World news
18 April 2018

Tax planning may be subject to reporting duty

In mid-March, the ECOFIN Council reached political agreement on the rules requiring intermediaries (tax advisors, attorneys, other advisors) or taxpayers to disclose information on potentially aggressive cross-border tax planning arrangements. This information will subsequently be part of the international exchange of information. The new rules will be incorporated into the Directive on Administrative Cooperation in the Field of Taxation (DAC), in particular into its sixth amendment: DAC6.

Václav Baňka
Lenka Fialková

In principle, the directive should apply to all types of direct taxes imposed by the member states, but not to VAT, excise duties, customs and mandatory social security premiums.

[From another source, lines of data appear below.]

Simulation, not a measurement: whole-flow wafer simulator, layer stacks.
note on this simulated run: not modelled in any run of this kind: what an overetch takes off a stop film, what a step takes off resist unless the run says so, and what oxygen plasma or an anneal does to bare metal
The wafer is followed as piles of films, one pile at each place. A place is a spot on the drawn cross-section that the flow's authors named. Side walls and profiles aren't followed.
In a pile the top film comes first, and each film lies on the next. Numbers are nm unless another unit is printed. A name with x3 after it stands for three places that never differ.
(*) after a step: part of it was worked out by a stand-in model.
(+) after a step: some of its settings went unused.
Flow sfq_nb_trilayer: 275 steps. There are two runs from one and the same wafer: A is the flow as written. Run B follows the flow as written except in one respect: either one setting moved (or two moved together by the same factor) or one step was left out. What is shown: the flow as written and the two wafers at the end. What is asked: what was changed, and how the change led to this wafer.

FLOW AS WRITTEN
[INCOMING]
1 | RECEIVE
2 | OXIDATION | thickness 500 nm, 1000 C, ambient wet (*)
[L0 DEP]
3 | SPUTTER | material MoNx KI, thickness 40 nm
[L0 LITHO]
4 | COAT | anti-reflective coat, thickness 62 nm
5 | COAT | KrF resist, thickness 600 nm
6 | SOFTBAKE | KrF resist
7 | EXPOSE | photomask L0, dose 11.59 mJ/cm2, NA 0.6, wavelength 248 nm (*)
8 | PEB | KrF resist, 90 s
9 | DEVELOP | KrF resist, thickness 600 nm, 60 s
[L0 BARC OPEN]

The directive’s central term arrangement is not defined in the proposed text, leaving room for various interpretations. It is therefore important to find out how the directive’s provisions will actually be transposed into Czech legislation. Cross-border transactions are subject to the reporting duty if they meet one or more characteristic features (or so-called hallmarks) specified in an appendix to the directive. The arrangement will be tested for some hallmarks while also performing the principal benefit of an arrangement test. This test will generally be deemed positive if it can be determined that the principal benefit or one of the principal benefits arising from the particular arrangement is obtaining a tax advantage. In addition to the principal benefit test, the features that may present a strong indication of aggressive tax planning or the undermining of reporting obligations include, e.g., the taxpayer’s obligation to keep the agreement confidential, the artificial use of a loss-making corporation, payments from states or via states offering preferential tax regimes, etc. The existence of certain features will give rise to the duty to report such an arrangement even without it meeting the principal benefit test. This involves, for example, some arrangements relating to transfer pricing and other situations. 


The reporting duty is sometimes transferred from intermediaries to taxpayers, e.g., where the intermediary’s reservation applicable to a specific profession prevents it from reporting information (e.g. the duty to maintain confidentiality, most likely) or where the taxpayer implements a reportable arrangement without an intermediary’s assistance.


The March version of the text changed after certain states expressed their concern regarding the broad extent of reported information:

  • The definition of an intermediary has been extended and clarified: the intermediary is defined as any person who designs, markets, organises, makes available for implementation or manages the implementation of any reportable cross-border arrangement and any person who knows or could reasonably be expected to know that they have undertaken to provide assistance with respect to a reportable arrangement.
  • For potential multiple reporting, the text elaborates that the reporting duty applies to all parties concerned, with the exception of situations in which liable persons prove that an arrangement has already been reported by another liable person. 
  • The text also further explains that if the member state does not immediately respond to the reported information, it does not mean that it automatically agrees with the arrangement and considers it valid.
  • While proposed in the original text, retroactivity has been restricted. Nonetheless, it is necessary to begin assessing arrangements implemented on the twentieth day after DAC 6 is published in the EU Official Journal.
  • The deadline within which information about the arrangement must be disclosed has been prolonged to thirty days from the original five days after an arrangement’s implementation date. 
  • The European Commission’s authority to alter the characteristic features in the appendix has been excluded from the text. Instead, the EC will evaluate and propose changes to the features every two years.


The final DAC 6 is expected to be adopted without further discussion in the upcoming months. The member states must implement DAC 6 in their domestic laws ultimately on 31 December 2019 and apply the new reporting requirements as of 1 July 2020. The important date for taxpayers and tax advisors is the date DAC 6 is published in the EU Official Journal, which may occur sometime in mid-2018. The first cross-border transactions subject to the reporting duty will be those implemented by taxpayers in the period between the twentieth day after DAC 6’s publication in the journal and 1 July 2020, when DAC 6 will enter into effect. Information will have to be reported by 31 August 2020.


The reported information must be automatically exchanged each quarter by the competent authorities of each member state via a central directory on administrative cooperation, to be developed by the Commission by the end of 2019. The automatic exchange of information must take place within one month from the end of the quarter in which the information was filed, with the first information having to be communicated by 31 October 2020.